Question

the value of electric field at the centre of hollow spherical metallic shell of radius 5m,having positive charge of 10 C is​

Answer 1

Given:

Radius of metallic spiracle shell is 5 metres and a charge of 10 C is present along its surface.

To find:

Value of electrostatic field intensity at the centre of the metallic shell.

Calculation:

Let electrostatic field intensity be denoted by E, area of the Gaussian surface be denoted by s:

Applying Gauss' Theorem:

$\therefore \: \displaystyle \: \oint \vec{E}. \vec{ds} = \dfrac{q_{enclosed}}{\epsilon_{0}}$

$= > \: \displaystyle \: \oint E \times ds \times \cos( \theta) = \dfrac{q_{enclosed}}{\epsilon_{0}}$

$= > \: \displaystyle \: \oint E \times ds \times \cos(\theta ) = \dfrac{q_{enclosed}}{\epsilon_{0}}$

$= > \: \displaystyle \: E \: \oint ds \:\cos(\theta)= \dfrac{q_{enclosed}}{\epsilon_{0}}$

Now , the charge of 10 coulombs is located along the surface of the shell and hence the enclosed charge will be zero coulombs.

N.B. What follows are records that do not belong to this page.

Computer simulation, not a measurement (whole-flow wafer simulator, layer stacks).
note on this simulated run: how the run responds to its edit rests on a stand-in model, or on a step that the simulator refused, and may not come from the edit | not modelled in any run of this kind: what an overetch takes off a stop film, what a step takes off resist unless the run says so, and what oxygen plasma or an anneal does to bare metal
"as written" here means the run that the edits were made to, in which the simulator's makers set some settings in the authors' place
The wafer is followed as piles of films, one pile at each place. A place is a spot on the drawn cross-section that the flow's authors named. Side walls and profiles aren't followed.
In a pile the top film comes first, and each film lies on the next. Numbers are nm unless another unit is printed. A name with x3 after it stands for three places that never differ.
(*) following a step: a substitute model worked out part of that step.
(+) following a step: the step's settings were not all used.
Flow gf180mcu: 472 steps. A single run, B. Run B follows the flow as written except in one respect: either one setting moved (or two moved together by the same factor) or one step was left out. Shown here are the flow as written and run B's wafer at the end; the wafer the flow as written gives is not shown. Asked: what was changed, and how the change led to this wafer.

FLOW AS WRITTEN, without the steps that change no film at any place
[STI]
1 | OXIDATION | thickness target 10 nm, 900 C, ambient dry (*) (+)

$= > \: \displaystyle \: E \: \oint ds \:\cos(\theta)= \dfrac{0}{\epsilon_{0}}$

$= > \: \displaystyle \: E \: \oint ds \:\cos(\theta) = 0$

$= > \: \displaystyle \: E = 0 \: N{C}^{ - 1}$

So, the electrostatic field Intensity at the centre of the metallic shell will be zero.